… from your global CTO
Shadow software is software that is being used in your organization that is not part of the standard software that is approved or recommended by the organization’s IT department.
This can be something as innocent as me using Google Sheets instead of the company-wide distributed MS Excel, just because I prefer being able to share my spreadsheets more easily.
The risk can become bigger when shadow software becomes so prevalent that it is preferred over core operational tools. This can lead to:
- the organization losing its ability to properly measure its efforts
- new features that are introduced are not being adopted
- losing control over governance structures, such as data protection
- changes in the core system lead to compromising of dependencies in shadow software
At AIESEC we are very bad at shadow software. As Global CTO I need to find ways to continuously minimize risks of shadow software in our Global Information System (GIS).
Our Global Information System is our digital landscape consisting of various web-apps and the API powering them.
Our national offices are in essence each their own independent organization. If one of them feels, the IT solutions provided by our GIS are not fitting to how they run their operations (after all, we have one system for 120+ national offices), they might take matters into their own hands and build their own systems. We estimate that around the same amount as our organizations global IT budget is additionally being spent by our national offices into shadow software.
When I was IT director at the German national office of AIESEC, I was in the same situation. For years, we had already been using Salesforce as shadow software until we were forced to switch to a new solution. At that moment, neither did I want to spend money and effort to find just another shadow software, nor would we be able to fully adopt the Global Information System without customization.
We actually already had a solution in place: Bookmarklets
We had built a database connected to an API with the same core structure as the Global Information System’s API. Our endpoints allowed us to retrieve & save data based on the unique IDs present in the GIS. Complementary, we built small bookmarklets that would implement additional modules into the user interface of the GIS. These bookmarklets were then cobbled together in one powerful container to enhance the GIS with functionalities that were not present before, such as offline caching, bulk actions, etc…
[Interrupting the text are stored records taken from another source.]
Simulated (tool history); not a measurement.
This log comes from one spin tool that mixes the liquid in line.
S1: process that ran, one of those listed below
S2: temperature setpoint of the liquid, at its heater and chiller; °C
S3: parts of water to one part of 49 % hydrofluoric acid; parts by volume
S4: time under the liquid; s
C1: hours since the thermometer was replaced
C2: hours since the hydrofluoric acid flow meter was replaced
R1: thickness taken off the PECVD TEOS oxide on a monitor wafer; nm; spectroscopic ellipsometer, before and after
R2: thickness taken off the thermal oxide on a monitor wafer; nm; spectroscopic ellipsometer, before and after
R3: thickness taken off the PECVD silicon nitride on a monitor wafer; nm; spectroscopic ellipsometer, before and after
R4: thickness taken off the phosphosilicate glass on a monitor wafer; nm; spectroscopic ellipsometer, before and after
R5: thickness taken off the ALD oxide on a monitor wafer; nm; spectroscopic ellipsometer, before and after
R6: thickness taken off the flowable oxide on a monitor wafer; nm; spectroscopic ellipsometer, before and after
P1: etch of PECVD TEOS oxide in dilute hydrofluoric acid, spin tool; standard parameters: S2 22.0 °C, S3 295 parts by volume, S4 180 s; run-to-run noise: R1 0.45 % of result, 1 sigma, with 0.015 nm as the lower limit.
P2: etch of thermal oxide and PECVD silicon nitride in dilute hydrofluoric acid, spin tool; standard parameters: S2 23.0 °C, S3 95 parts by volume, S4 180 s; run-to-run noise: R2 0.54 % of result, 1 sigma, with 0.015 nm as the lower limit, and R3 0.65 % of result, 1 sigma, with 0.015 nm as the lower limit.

However, our solution was also riddled with the usual issues any shadow software has:
- packaging it in an extension required an additional step for employee onboarding that was not always easy to implement
- our features would frequently break when the GIS changed
- we were spending money & resources on solutions that could have benefitted the global organization
My ambition was to pitch this to the global CTO to get the approval and integrate our features into the global system to minimize these issues.
I planned out my attempt, wrote a lengthy email and a highly technical explanation. About to send it, I decided on a whim to ask my colleague for feedback — someone who was not a subject matter expert. His challenge for me was to find a benefit the global GTO would get fro this implementation, reasoning they would not spend resources on initiatives that would only benefit me. That’s when I knew I had to level up, gathering more feedback. I talked to my supervisor and my mentor. What I initially settled on was a simple presentation with a few slides following the structure of the Winning Pitch (by Greg Tremlow).
1. The Problem
What you hate or will fix or will make 300% better.
Never start a pitch by talking about yourself, your team, your product, or your total addressable market. Instead, start by naming the thing that’s getting in the way of your customer’s effectiveness and/or happiness. Do that by painting an emotionally resonant picture of how the world currently sucks for your customer, who or what is to blame, and why.
2. The Urgency
Answer “Why Now?”
Audiences — particularly investors — are skeptical. They’re thinking: “People have lived this way for a long time — are they really going to change now?” You have to explain that if you don’t act now, things quickly get much, much worse.
3. The Solution
Show the promised land before explaining how you’ll get there
Showing the enemy’s defeat before explaining how you’ll make it happen can feel wrong for novice presenters — like blurting out the punchline before you’ve told a joke. But when an audience knows where you’re headed, they’re much more likely to buckle in for the ride.
4. The Show-Stopper
Identify obstacles — then explain how you’ll overcome them
Now that you’ve shared your vision of the future, (a) lay out the obstacles to achieving it and (b) show how your company/product/service will overcome each one. (There had better be some big, nasty obstacles — otherwise who needs what you’re selling?)
5. The Evidence
Present evidence that you’re not just blowing hot air
Audiences are skeptical. So you must give them evidence that the future you’ve laid out is, indeed, attainable. For early-stage companies and products, demos can serve as evidence, though results from early (or beta) customers are more compelling. Least persuasive — but better than nothing — are testimonials from potential customers explaining why they would buy.
This is the slide set I used. My tactic was to create a compelling story tapping into a problem I knew they wanted to solve the problem of shadow software themselves. When talking about the show-stoppers, I specifically mentioned what I wanted them to do for me. Essentially, I shifted the narrative around from “them helping me” to “me helping them”.
The outcome was that they happily integrated my bookmarklet code snippet into the source code of the GIS, allowing me to both achieve my goal and solve a problem the global CTO had by allowing more national offices to also use our solution.